Playfulness as an Antidote to Anxiety

This kind of transformation that feels like it will destroy us is exactly the kind that Jesus invites us into.

This kind of transformation that feels like it will destroy us is exactly the kind that Jesus invites us into.

(Editor’s Note: We are doing a seven-part series on Lenten Practices in an Age of Anxiety, which will run every Wednesday; this is the third article of the series and you can find the earlier entries here, by MaryKate Morse, and here, by Andrew Arndt. May this series help you enter more intentionally and thoughtfully into your Lenten journey.)


“In periods of intense anxiety, what is most needed is what is most unavailable—the capacity to be imaginative.”
Peter Steinke

We have no shortage of opportunities to be anxious—about health, politics, finances, family, church, injustice, work, everything.

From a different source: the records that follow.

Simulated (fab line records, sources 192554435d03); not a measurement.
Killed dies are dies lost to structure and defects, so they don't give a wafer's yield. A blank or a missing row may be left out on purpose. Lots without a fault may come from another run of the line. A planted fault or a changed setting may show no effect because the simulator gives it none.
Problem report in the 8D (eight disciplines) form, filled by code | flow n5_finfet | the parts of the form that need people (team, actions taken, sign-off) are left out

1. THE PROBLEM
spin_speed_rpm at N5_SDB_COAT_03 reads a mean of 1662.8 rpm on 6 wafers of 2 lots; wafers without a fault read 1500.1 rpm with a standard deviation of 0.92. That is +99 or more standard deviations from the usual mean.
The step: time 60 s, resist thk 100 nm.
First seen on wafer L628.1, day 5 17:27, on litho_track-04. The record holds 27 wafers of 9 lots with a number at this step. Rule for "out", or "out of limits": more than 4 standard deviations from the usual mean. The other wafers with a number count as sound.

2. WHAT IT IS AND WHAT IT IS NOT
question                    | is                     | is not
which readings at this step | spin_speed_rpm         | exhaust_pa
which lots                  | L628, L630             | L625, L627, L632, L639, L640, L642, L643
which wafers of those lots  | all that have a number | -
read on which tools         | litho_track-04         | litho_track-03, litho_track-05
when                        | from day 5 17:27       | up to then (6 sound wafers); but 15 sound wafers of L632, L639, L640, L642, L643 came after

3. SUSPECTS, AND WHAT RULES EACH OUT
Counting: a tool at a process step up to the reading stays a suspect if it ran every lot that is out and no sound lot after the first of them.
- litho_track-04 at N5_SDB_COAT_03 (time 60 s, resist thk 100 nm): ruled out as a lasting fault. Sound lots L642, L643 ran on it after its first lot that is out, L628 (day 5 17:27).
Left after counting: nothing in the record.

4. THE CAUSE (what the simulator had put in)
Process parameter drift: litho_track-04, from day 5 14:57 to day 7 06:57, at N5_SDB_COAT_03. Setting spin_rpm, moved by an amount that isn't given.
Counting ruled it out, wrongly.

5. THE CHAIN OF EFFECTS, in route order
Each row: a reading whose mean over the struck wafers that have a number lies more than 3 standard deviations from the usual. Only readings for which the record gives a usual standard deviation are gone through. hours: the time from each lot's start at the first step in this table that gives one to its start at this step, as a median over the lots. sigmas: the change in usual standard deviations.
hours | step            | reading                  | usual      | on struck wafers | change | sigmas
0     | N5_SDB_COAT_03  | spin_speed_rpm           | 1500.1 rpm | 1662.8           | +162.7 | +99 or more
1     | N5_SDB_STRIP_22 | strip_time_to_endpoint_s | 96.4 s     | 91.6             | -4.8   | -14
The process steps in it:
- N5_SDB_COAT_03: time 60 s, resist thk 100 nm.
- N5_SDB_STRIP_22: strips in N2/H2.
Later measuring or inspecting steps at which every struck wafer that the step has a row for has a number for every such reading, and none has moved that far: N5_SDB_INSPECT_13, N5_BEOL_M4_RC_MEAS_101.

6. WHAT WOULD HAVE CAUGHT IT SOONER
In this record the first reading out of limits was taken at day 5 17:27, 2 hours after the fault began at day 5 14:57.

It seems that we have three options for how to deal with anxieties:

  1. Numb: Get on Netflix (or any manner of addictive distractions) to avoid anxiety.
  2. Succumb: Be present to our anxieties to the point of despair.
  3. Overcome: Confront our anxieties to the point of obsessively trying to fix everything.

But in any of these states, we often shut off the imaginative, warm, playful, nurturing parts of ourselves. Family systems expert Peter Steinke writes, “Automatic processes take charge: impulse overwhelms intention, instinct sweeps aside imagination, reflexive behavior closes off reflective thought, defensive postures block out defined positions, emotional reactivity limits clearly determined direction.” In anxiety, it’s easy to function in survival mode.

This way of functioning doesn’t leave much room for a greater force at work. So I’d like to propose a fourth option—play.

This is not the kind of play that avoids sources of anxiety or trivializes them. This is the play that is possible when we’ve dealt with our responsibilities to the extent of our capacity and, having found ourselves inadequate to resolve every issue, chosen to do what we used to do as kids—trust that someone else has ultimate responsibility.

I’m in many intense conversations with earnest Christians, talking about important issues and how we can resolve them. We do have agency and responsibility. But at some point we have to say, “No matter how much we work and talk, we can’t solve this. I don’t know about you but I’m exhausted by all the work and talk. Let’s go play and trust God is holding the world. That he cares more than we do about all these issues and at the same time, he’s not wringing his hands.”

Lent invites us to remember we are dust. That is a sobering reality. It’s humbling to remember we are not God, and at the same time, it’s freeing. We are not God! We can rest and play and leave it to him to run the world.

Lent invites us to remember we are dust. That is a sobering reality. It’s humbling to remember we are not God, and at the same time, it’s freeing. Share on X

A New Way of Seeing

So one thing I’ve been finding especially meaningful as we prepare for Lent is the practice of making hundreds of paper butterflies (not officially origami since they involve a cut to the paper, but origami-like). When my heart is heavy or my mind is overloaded or my body is tired (or often all three), I gather my little stack of colored papers, some scissors and twine and carefully fold.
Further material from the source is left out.